Film (2014)
Directed by Peter Jackson
Screenplay by Fran Walsh, Philippa Boyens, Peter Jackson, Guillermo del Toro
Based on the novel by J.R.R. Tolkien
With Ian McKellen (Gandalf), Martin Freeman (Bilbo Baggins), Richard Armitage (Thorin), Ken Stott (Balin), Orlando Bloom (Legolas), Evangeline Lilly (Tauriel), Cate Blanchett (Galadriel)
Smaug, the horrible fire breathing dragon is terrorizing the countryside, and that’s just the pre-title prelude. Hours of warfare between elves, dwarves and orcs follow with non-stop CGI carnage. Bilbo rides innocently throughout and lands back in the Shire only to find his possessions being auctioned off.
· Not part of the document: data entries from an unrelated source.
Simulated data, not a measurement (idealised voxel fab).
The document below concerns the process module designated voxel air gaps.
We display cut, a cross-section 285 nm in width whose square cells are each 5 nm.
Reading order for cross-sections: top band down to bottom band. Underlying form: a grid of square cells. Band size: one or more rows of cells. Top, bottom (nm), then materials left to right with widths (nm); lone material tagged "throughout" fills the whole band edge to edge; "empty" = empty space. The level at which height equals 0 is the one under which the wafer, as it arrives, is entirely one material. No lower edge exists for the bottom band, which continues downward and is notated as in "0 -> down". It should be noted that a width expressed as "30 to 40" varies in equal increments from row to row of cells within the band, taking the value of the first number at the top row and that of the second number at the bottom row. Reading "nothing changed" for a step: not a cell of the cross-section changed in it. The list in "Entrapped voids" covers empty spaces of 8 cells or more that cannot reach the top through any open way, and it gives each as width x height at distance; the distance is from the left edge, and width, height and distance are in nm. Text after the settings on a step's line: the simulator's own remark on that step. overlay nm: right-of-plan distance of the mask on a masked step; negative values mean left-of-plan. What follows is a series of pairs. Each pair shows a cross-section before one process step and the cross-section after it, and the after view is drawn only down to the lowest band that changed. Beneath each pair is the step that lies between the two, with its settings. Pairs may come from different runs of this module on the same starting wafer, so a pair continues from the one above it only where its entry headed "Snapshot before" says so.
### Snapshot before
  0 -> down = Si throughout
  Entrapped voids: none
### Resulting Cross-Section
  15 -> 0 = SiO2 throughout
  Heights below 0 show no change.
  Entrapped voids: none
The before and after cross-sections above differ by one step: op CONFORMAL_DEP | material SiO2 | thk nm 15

If you light fighting, this film is for you. It goes on more or less continually for the two and a half hours of this concluding part of the big film lollapalooza of the relatively teeny novel The Hobbit.
The first of the films in this trilogy was pretty bad, and the second pretty good. This one is pretty meh, with a lot of onscreen action that winds up being boring because nothing punctuates it.
The overall problem is that Peter Jackson has blown a short book into a huge film and it just doesn’t work. I know devotees of Tolkien who seem thrilled that Jackson has included every last detail from the book into the film. If, like me, you appreciate Tolkien but don’t have the works committed to memory, the appeal of this might be far more slight. It is sort of fun to watch the CGI magic unfold, with arrays of armed elves looking like something out of Triumph of the Will (1935), and a dragon that is truly terrifying.
I love that Benedict Cumberbatch plays the dragon. He is just everywhere these days, and it’s nice to know that he’s screening both as Alan Turing in The Imitation Game and here as Smaug at the same time. A dragon and a British closeted gay computer genius – that’s what I call range.
Martin Freeman is a delightful Bilbo, but so delightful and noble that one truly worries, given the later, sinister portrayal of Bilbo by Ian Holm, what trouble that darn ring has been up to. Perhaps Jackson can next do a series called In Treatment: Bilbo on the Couch which may yield some insights.
Iam McKellen is his usual great Gandalf self, and there are plenty of cute elves running around. A nice touch to this episode is the love affair between an elvish girl and a dwarfish guy, a sort of Romeo and Juliet for the Middle Earth set, completely not in Tolkien and totally fabricated by Jackson, a touch of fantasy beyond the fantasy.
Where I caught it – at not the most high tech of theatres – the 3D for this did not seem all that fabulous, but maybe it was better elsewhere. After the titles, which were beautifully 3D-ified it seemed to go downhill.